The result is one of the most segregated cities in the country, a place that looks and feels profoundly different from the overwhelmingly white, rural communities that surround it. That contrast has long made Milwaukee an easy target in statewide politics, and it continues to feed some people’s suspicions that something about the city — including its elections — is fundamentally untrustworthy.

The Rev. Greg Lewis, executive director of Wisconsin’s Souls to the Polls, said the reputation is rooted in racism and belied by reality. He said he has a hard enough time getting minorities to vote at all, “let alone vote twice.”

Albrecht agreed.

“If a Souls to the Polls bus would pull up to [a polling site], a bus full of Black people, some Republican observer would mutter, ‘Oh, these are the people being brought up from Chicago,’” he said. “As if we don’t have African Americans in Milwaukee.”

After former Lt. Gov. Mandela Barnes — a Black Milwaukeean and a Democrat — lost his 2022 U.S. Senate bid to unseat U.S. Sen. Ron Johnson, Bob Spindell, a Republican member of the Wisconsin Elections Commission, emailed constituents saying Republicans “can be especially proud” of Milwaukee casting 37,000 fewer votes than in 2018, “with the major reduction happening in the overwhelming Black and Hispanic areas.”

The message sparked backlash, though Spindell rejected accusations of racism. Asked about it this year, Spindell told Votebeat he meant to praise GOP outreach to Black voters.

Milwaukee organizer Angela Lang said she finds the shifting narratives about Black turnout revealing. “Are we voting [illegally]?” she said. “Or are you all happy that we’re not voting?”

History of real and perceived errors increases pressure on city

The scrutiny directed at Milwaukee falls on voters and the city employees who run its elections.

Milwaukee’s most serious stumble came in 2004, when a last-minute overhaul of the election office contributed to unprocessed voter registrations, delayed absentee counts, and discrepancies in the final tally. Multiple investigations found widespread administrative problems but no fraud.
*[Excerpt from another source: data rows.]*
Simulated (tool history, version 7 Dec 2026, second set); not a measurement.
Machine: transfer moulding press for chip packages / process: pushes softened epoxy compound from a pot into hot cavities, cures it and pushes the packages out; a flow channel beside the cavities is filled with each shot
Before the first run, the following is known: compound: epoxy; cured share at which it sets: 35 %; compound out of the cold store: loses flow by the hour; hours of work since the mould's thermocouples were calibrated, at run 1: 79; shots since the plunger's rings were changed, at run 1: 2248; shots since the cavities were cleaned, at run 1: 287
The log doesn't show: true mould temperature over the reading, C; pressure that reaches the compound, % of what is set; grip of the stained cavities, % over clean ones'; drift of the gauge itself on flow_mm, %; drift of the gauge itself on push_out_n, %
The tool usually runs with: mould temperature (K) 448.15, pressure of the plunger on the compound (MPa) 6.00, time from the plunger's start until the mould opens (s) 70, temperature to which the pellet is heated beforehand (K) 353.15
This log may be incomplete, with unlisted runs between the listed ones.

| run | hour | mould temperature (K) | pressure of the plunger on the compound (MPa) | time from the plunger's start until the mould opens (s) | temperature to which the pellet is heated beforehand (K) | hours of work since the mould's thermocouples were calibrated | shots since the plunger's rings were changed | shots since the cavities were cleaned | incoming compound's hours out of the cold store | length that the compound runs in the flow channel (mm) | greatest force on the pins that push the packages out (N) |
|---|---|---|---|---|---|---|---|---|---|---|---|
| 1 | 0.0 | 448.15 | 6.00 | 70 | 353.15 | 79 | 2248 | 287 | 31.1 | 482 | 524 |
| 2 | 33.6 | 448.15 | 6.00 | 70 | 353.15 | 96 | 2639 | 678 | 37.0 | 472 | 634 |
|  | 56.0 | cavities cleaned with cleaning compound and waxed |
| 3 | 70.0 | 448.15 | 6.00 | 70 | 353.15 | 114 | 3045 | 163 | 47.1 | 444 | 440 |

“It was hard coming in at that low point,” said Albrecht, who joined the commission the following year, saying it gave Milwaukee the reputation as an “election fraud capital.” “.”

In 2008, the city created a centralized absentee ballot count facility to reduce errors at polling places and improve consistency. The change worked as intended, but it also meant Milwaukee’s absentee results — representing tens of thousands of votes — were often reported after midnight, sometimes shifting statewide margins.

That timing is largely a product of state law: Wisconsin is one of the few states that prohibit clerks from processing absentee ballots before Election Day. For years, Milwaukee officials have asked lawmakers to change the rule. Instead, opponents argue the city can’t be trusted with extra processing time — even as they criticize the late-night results all but unavoidable under the current rule.

That dynamic was on full display in 2018, when former Gov. Scott Walker, trailing in his reelection bid, said he was blindsided by Milwaukee’s 47,000 late-arriving absentee ballots and accused the city of incompetence.

Proposals to allow administrators more time to process ballots — and therefore report results sooner— have repeatedly stalled in the Legislature. The most recent passed the Assembly last session but never received a Senate vote, with some Republicans openly questioning why they should give Milwaukee more time when they don’t trust the city to handle the ballots with the time it already has.

“The late-arriving results of absentee ballots processed in the City of Milwaukee benefits all attempts to discredit the city,” Albrecht said.

Without the change, to keep up with other Wisconsin municipalities, Milwaukee must process tens of thousands of absentee ballots in a single day, a herculean task. “The effect of not passing it means this issue can be kept alive,” said Lee, the UW–Milwaukee political scientist.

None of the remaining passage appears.